By Jeffrey Rosen, Arthur M. Schlesinger, Sean Wilentz

Henry Holt and Company

Copyright © 2018 Jeffrey Rosen
All rights reserved.
ISBN: 978-0-8050-6954-9

Contents

The American Presidents Series,
W. H. Taft Portrait,
Title Page,
Copyright Notice,
Dedication,
Editor's Note,
Introduction: Judicial President and Presidential Chief Justice,
1 "A Judicial Temperament": The Education of Judge Taft,
2 "We Want Taft": Civil Governor, Secretary of War, and President-Elect,
3 "The Best Tariff Bill": The President, Tax Reform, and Free Trade,
4 "Within the Law": The Environment, Monopolies, and Foreign Affairs,
5 "Popular Unrest": The Election of 1912 and the Battle for the Constitution,
6 "I Love Judges and I Love Courts": Chief Justice at Last,
Epilogue: Our Constitutional President,
Notes,
Milestones,
Selected Bibliography,
Acknowledgments,
Index,
Also by Jeffrey Rosen,
About the Author,
Copyright,


CHAPTER 1

"A Judicial Temperament": The Education of Judge Taft


William Howard Taft inherited his judicial temperament and constitutional vision from his father, Alphonso Taft. A mutual acquaintance who heard the young Judge Taft hand down a decision exclaimed: "That young man has the judicial temperament, and the power of analysis and clear presentation of his father to an extent that is amazing." Alphonso Taft was born on November 5, 1810, on a farm in Townshend, Vermont. He was graduated from Yale College and Yale Law School and then settled in Cincinnati, Ohio, where in 1841 he married Fanny Phelps, the cultivated daughter of a county judge. Two of their five children survived infancy: Peter Rawson Taft II and Charles Phelps Taft, who became a U.S. congressman and owner of the Cincinnati Times-Star, the Philadelphia Phillies, and the Chicago Cubs. Fanny died eleven years later, in 1852, and the following year Alphonso married Louisa Maria Torrey, a graduate of Mount Holyoke College, who later became a champion of women suffrage and free education.
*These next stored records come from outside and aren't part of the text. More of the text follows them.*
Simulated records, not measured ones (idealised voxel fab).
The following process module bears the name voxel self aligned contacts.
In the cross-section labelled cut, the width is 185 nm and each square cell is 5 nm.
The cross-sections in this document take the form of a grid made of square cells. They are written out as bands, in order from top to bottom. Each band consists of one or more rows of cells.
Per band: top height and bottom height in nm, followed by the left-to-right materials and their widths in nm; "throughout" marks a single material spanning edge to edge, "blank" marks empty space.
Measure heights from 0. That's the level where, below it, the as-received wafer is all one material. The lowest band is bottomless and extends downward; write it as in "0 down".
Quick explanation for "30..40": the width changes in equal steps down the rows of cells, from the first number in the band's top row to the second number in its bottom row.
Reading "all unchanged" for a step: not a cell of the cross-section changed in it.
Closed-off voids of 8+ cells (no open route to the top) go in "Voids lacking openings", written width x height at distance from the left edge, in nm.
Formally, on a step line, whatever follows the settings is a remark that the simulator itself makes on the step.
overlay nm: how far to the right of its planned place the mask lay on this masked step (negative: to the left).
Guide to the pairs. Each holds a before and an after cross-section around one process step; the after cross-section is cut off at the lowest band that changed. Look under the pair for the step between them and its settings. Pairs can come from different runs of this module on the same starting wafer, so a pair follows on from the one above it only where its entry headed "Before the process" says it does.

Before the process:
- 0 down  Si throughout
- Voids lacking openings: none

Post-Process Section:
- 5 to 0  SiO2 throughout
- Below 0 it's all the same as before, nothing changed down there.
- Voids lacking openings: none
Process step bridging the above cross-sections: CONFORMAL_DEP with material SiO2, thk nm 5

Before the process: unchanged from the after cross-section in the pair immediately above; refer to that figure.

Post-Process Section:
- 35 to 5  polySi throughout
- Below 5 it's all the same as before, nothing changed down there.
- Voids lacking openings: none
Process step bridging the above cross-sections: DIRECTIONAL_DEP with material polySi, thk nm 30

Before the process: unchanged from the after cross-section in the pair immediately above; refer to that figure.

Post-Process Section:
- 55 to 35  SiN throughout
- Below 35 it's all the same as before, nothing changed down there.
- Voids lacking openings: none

As a delegate to the first Republican Convention, held in Philadelphia in 1856, Alphonso Taft voted for the first Republican platform, in which the delegates declared themselves opposed "to the extension of Slavery into Free Territory." Appalled that President Franklin Pierce had signed the Kansas-Nebraska Act of 1854, which allowed the extension of slavery into territories north of the line drawn by the Missouri Compromise, the delegates insisted that "the dearest Constitutional rights of the people of Kansas have been fraudulently and violently taken from them." And they resolved: "That the maintenance of the principles promulgated in the Declaration of Independence, and embodied in the Federal Constitution are essential to the preservation of our Republican institutions, and that the Federal Constitution, the rights of the States, and the union of the States, must and shall be preserved." This resolution would define the political philosophy of both Alphonso and William Howard Taft, who was born the following year, on September 15, 1857, two days before the seventieth anniversary of the signing of the Constitution.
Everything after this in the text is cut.